For those with the constrained vision, however, a special role for intellectuals in the running of society has long been seen as a grave danger. In Burke's words:
Happy if learning, not debauched by ambition, had been satisfied to continue the instructor and not aspired to be the master!32
John Randolph was likewise repelled by the idea of "professors in a university turned statesmen."33 In a similar vein, Hobbes regarded universities as places where fashionable but insignificant words flourished34 and added that "there is nothing so absurd, but may be found in the books of Philosophers."35
The central danger, as seen by those with the constrained vision, is the intellectuals' narrow conception of what constitutes knowledge and wisdom. They are, in Burke's words, "endeavouring to confine the reputation of sense, learning, and taste to themselves or their following," and are capable of "carrying the intolerance of the tongue and of the pen into a persecution" of others.36 Adam Smith spoke of the doctrinaire "man of system" who is "wise in his own conceit" and who "seems to imagine that he can arrange the different members of a great society with as much ease as the hand arranges the different pieces upon a chess-board."37 The whole notion of a philosopher-king was abhorrent to Smith, who declared that "of all political speculators sovereign princes are by far the most dangerous."38
The superiority of experts within a narrow slice of the vast spectrum of human understanding was not denied. What was denied was that this expertise conferred a general superiority which should supersede more widely dispersed kinds of knowledge. "It may be admitted that, as far as scientific knowledge is concerned, a body of suitably chosen experts may be in the best position to command all the best knowledge available," according to Hayek. But, he added, with respect to other kinds of knowledge, "practically every individual has some advantage over all others because he possesses unique information of which beneficial use might be made, but of which use can be made only if the decisions depending on it are left to him or are made with his active cooperation."39 With knowledge conceived of as both fragmented and widely dispersed, systemic coordination among the many supersedes the special wisdom of the few.

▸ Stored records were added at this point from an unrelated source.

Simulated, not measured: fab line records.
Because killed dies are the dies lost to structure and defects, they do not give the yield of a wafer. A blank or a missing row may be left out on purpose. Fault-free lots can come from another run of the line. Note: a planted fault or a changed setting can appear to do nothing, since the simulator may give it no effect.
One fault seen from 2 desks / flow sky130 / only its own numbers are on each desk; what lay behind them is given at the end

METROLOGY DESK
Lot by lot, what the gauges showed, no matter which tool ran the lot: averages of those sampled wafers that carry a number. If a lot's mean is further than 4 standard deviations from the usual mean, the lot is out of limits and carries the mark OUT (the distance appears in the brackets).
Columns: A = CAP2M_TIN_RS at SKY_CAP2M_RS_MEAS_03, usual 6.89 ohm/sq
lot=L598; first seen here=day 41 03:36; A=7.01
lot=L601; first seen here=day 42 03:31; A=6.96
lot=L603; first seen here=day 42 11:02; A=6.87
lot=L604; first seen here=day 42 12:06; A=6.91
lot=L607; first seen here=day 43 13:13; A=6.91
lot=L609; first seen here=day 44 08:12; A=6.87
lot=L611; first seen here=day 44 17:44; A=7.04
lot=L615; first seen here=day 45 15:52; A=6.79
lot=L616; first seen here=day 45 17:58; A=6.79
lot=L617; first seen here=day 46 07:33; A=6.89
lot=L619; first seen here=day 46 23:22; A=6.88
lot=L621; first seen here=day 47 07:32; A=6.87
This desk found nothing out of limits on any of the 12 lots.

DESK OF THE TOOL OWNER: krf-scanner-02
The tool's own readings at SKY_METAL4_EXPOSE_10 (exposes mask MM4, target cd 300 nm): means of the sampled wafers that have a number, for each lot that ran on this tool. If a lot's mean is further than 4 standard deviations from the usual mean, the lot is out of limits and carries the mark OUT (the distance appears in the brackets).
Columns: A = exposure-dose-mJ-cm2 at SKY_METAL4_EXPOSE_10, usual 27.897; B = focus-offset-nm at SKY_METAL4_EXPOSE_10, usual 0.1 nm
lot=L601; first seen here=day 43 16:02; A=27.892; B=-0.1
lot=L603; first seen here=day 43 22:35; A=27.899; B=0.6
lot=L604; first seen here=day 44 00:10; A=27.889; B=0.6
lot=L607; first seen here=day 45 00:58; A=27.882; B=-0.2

Nor was this systemic coordination to be planned or imposed by the wise few. It was an evolved natural order, in the phrase of one of the eighteenth-century Physiocrats 40 the group who coined the expression laissez-faire. The same kind of reasoning was found in Adam Smith, the most famous exponent of this doctrine:
The statesman who should attempt to direct people in what manner they ought to employ their capitals, would not only load himself with a most unnecessary attention, but assume an authority which could safely be trusted, not only to no single person, but to no council or senate whatever, and which would nowhere be so dangerous as in the hands of a man who had folly and presumption enough to fancy himself fit to exercise it.41
The marketplace was only one of a number of evolved systemic processes for making decisions. The family, languages, and traditions are other examples, among many. Believers in the constrained vision rely heavily on such processes to make better decisions than any given individual could make, however talented or knowledgeable compared to other individuals.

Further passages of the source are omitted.